Thursday, November 13

Battling Burnout, Part II

Busy day yesterday! Here's part 2 of 3. More tomorrow!

Give yourself permission. You’re going to wonder, “Give myself permission to do what?” Well, what do you wish you could do in your homeschooling that you’re holding off on because of some unrealistic expectation, some other voice other than your own, or because of fear that your kids will experience gaps, test badly or fall behind? What do you need permission to do? Stop early for the day? Try something new? Let go of something burdensome? Experiment? Take a day…a week…every Friday off? Examine your expectations to see if they’re serving your child or family well and give yourself permission to do what you think is best as their mother and mentor.

Shake up your patterns. This is especially necessary in those subjects that seem to make everyone drag their feet the most. Every 4th week leave Latin lessons behind and let your child try some online vocabulary activities. Mix penmanship practice with computer typing lessons. Let a video show you England instead of reading about it from a book. Let your older child read aloud to all of you while you give your voice a rest and snuggle your littlest one in your lap. You can even take a week to only focus on a big project and leave the subject studies behind. There are endless possibilities.

Learn together. Sign up for a family class through the Park and Rec. Put yourself next to your kids in a learning environment and let them help you with Taekwon Do, Web Design or Ballroom Dancing. You’ll probably laugh a lot and come away with a greater appreciation for the potential that really lies within your kids.
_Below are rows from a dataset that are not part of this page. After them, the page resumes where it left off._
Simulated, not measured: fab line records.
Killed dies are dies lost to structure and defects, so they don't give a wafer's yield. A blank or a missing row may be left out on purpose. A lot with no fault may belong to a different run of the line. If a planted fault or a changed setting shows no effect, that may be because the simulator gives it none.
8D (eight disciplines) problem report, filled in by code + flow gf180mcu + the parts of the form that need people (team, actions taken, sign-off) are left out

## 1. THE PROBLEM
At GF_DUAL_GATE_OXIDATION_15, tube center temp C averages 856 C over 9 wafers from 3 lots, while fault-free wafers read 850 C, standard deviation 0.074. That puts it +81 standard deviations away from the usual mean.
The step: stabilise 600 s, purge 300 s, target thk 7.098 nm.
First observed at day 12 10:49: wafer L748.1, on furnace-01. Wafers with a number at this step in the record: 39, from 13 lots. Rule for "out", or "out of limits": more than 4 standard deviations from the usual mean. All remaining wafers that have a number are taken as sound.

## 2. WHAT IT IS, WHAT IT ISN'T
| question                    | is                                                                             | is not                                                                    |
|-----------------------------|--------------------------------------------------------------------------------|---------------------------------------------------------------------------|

Establish traditions to anticipate. These may be based on a holiday or a habit. You can have Friday Night dinner and discussion by candlelight, a Valentine making day, Breakfast and Bible, Dad’s the Teacher Day or even create an obscure holiday observation (How about Squirrel Appreciation Day on January 21st or Lame Duck Day on February 6th?).

Encourage another homeschooling mom. Sometimes answering the question (outloud and with a little conviction), “So, why do you homeschool?” is just what you need to get your cylinders pumping again. And if you’ve met together over coffee you’ve taken a little time out for yourself so it’s a doubly good idea.